Kenya: Uganda and Kenya Dance, but Don’t Like the Music

In recent weeks, Ugandan traders have again been griping about Kenya, complaining that their eastern neighbour is erecting hurdles to their trade.

A wide range of Ugandan products, from sugar, rice, milk, eggs, and onward to booze are being blocked, even as Kenyan goods are allowed to trade relatively freely in Uganda.

They want the Kampala government to act; either get Nairobi to be business-friendly, or retaliate against Kenyan goods.

If this column had been written for a Ugandan newspaper barely 15 years ago, it would have opened exactly like this, except you would have had to exchange Kenya and Uganda.

At that time, Ugandan traders were screaming for the government to block Kenyan goods, to give the local industry time to grow and mature. The then very influential Uganda Manufacturers’ Association (UMA) led the fight. At that time too, the Uganda government, said “no”.

We’ve written before in this space about this reversal of roles, but it’s a long story with many layers.

There are things like electricity and water, that are cheaper for businesses in Uganda than in Kenya. Also, until about 10 years ago, Uganda had one of the freest economies not just in the region, but in Africa.

Ahead of the Tokyo International Conference on African Development (Ticad) in 1998, a business publication in Asia whose editor had probably had too much rum with his coffee, rated Uganda the freest economy in the world. In any event, a burst of enterprise developed and it has fruited fully in the last few years.

Cheap Dubai goods

Despite this, the Uganda economy itself, surprisingly remains one that not too many people in the region understand. Traders in Moshi, Tanzania, find it quicker and cheaper to cross to Uganda to buy cement and other goods. They can also buy goods from Dubai cheaper in Uganda, than if they went to Dubai.

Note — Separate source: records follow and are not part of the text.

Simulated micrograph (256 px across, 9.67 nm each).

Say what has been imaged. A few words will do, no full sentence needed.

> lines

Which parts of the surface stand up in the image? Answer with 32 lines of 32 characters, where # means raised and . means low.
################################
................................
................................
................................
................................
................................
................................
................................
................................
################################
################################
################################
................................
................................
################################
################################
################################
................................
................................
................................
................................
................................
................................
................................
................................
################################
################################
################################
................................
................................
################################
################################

The economy has become primed to supply South Sudan, eastern Democratic Republic of Congo, half of Kenya from the northwest through the Rift Valley, down to western Kenya and, until the recent bump in the road, Rwanda.

In the Christmas of December 2013, after the civil war broke out in South Sudan, I remember watching a TV report on the holiday’s season shopping.

One trader in downtown Kampala bemoaned the war in South Sudan, showing his stock piled to the roof, which was unbought. He had stocked, hoping it would be cleared by the South Sudanese as usual.

He denounced Ugandans, saying, they were mean-fisted shoppers. A Ugandan man walks into his shop with his wife and two children, and buys one or two items for each of them, he said. A South Sudanese man, he said, walks in with his six wives and 30 children, and buys 10 items for each of them. Kampala, and a handful of other towns, are like a vast Eastleigh market.

Apart from the earlier factors, and tax system, the other elements of this are complicated. Part of it has to do with the Uganda footprint in the African Union Mission in Somalia (Amisom). There is a vast supply network that regularly brings goods by cargo plane between Uganda and Somalia for the military, and the supply chain extends to the Gulf states and Asia.

They also bring consumer goods, which aren’t subject to duty, and they end up in the shops at prices you can’t compete against.

However, unlike any other country in East Africa, it sprouted a whole new “native” post-war commercial class, starting from 1990, which didn’t have legacy issues or was encumbered by old industries, enabling it to be quite nimble and efficient.

New major roads

Equally interesting, is how the country has been building out its roads towards, especially, Kenya. In just the last few weeks, it commissioned a new 44.5 kilometre road from the key commercial town of Mbale to Lwakhakha on the Uganda-Kenya border.

A new 105-kilometre road from Musita, Mayuge, a short distance from the industrial town of Jinja, was completed recently connecting to Busia at the Uganda-Kenya border.

There is a major rebuild of the 77-kilometre-long Suam road underway, to link to Endebess in Trans Nzoia County.

The road from the northeastern town of Soroti to Moroto — a spitting distance from Kenya’s northwestern border — has been upgraded to bitumen, and another loop from Mbale to Moroto is underway.

If you add the old traditional links at Busia and Moroto, Uganda will, in the space of five years, have built essentially five new major road links to its border with Kenya alone, creating an inexpensive pipeline of goods.

Most of this is fuelled by the Kampala government’s view of East African trade not as a market issue, but a strategic and national security imperative. It is the price it has to pay as a landlocked economy to gain access to sea routes.

But it’s also doing a lot to just make it cheaper to produce in Uganda than in Kenya. For the long-term, Kenya will have to muster a competitive, not bureaucratic, response to this emerging challenge.